This excellent and entertaining book therefore is a very timely reminder of how good a batsman Kim Hughes was, and that he played some wonderful innings such as those during the Lord's centenary test of 1980 and several other occasions. He was also a figure who attracted very polarised views.

It was Hughes misfortune that his peak years coincided with the divisiveness, and it's aftermath, of the Packer schism and of the era when the West Indies fast bowling mean machine was rampant and all-conquering and when the Australians seemed to be playing them virtually every season. Nonetheless, his test batting average (37.41) doesn't compare unfavourably with that of other leading players from that era such as Allan Lamb (36.09), especially when its recalled that this was a time when bowling attacks, especially fast bowling, were largely far stronger than today and with pitches much more in their favour than the lifeless tracks prevalent today.

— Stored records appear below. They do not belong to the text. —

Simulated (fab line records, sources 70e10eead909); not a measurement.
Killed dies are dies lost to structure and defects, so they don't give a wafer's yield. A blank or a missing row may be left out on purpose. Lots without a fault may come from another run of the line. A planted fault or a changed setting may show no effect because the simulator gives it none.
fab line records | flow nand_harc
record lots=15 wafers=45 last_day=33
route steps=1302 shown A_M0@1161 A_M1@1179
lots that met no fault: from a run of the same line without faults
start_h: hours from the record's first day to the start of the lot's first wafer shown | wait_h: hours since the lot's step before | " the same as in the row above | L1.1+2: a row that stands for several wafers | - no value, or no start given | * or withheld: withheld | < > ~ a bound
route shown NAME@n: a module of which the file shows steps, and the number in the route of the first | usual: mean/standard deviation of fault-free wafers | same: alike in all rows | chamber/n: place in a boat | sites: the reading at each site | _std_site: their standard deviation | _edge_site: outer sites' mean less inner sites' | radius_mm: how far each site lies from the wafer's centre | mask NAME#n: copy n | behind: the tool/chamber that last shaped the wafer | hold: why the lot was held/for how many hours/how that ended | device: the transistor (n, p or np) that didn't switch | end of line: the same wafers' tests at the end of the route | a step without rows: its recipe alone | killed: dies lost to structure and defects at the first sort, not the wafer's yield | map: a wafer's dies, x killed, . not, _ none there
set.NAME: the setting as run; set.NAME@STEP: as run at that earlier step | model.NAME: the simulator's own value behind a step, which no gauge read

It will probably never be definitively proved whether Hughes was offered a Packer contract and turned it down, whether one was being drawn up when he decided instead to become the poster boy of establishment cricket or whether he was never going to be offered one but it's undeniable that by nailing his colours so strongly to establishment cricket's mast he incurred the lasting enmity of those in the rival Packer camp. It's certainly very noticeable that out of all the Australian cricket captains of recent times he is the one absent from a post in the media or a proper role in the game, as this book highlights.

Although neither Hughes nor his close family and friends co-operated over the writing of the book, Ryan largely seeks to give an account of these troubled times from Hughes' own perspective, giving his side of the story. This certainly fills a much needed void as his chief protagonists have had their say, largely unchallenged, for many years, both on screen and in print. The book gives previously unrecorded recollections from former team mates and administrators of the intense hostility and indifference Hughes actually faced from those he had crossed.

The book doesn't forget to mention that there were victims on both sides of the Packer divide. The big names like the Chappells, Lillee, Marsh and a few others were powerful enough to look after themselves but some of the others who made up the numbers were passed over after the two sides settled, when it came to choosing touring sides or even resuming state cricket careers. Likewise, some of those who stayed loyal to establishment cricket were also jettisoned with unseemly haste so the extent of the hostility shown to Hughes is given it's proper context.

The book also muses on what might have been, if Hughes had shown more foresight, been given wiser advice and not sought the Australian captaincy so openly. He could have stood aside for Rod Marsh or even John Inverarity for the tours in which Greg Chappell was unavailable (a very difficult situation in itself) and the period immediately after Chappell retired. They would both certainly have been far better equipped for that task. But I can't help feeling that it was always destined to end in tears for Kim Hughes. If he'd have come to the captaincy in the mid 1980s he would still have been locking horns with the Ian Botham inspired England sides and Richard Hadlee inspired New Zealand sides which both enjoyed success against Australia at home and away during that period as well as having to deal with a powerful West Indies side still at the height of it's powers.

It's surely undeniable too, that Allan Border proved a far stronger leader and captain, much better equipped to lead Australian cricket out of the wilderness into the successful period of the following 2 decades. This book though, certainly provides plenty of food for thought and gives a fascinating insight into troubled times in Australian cricket.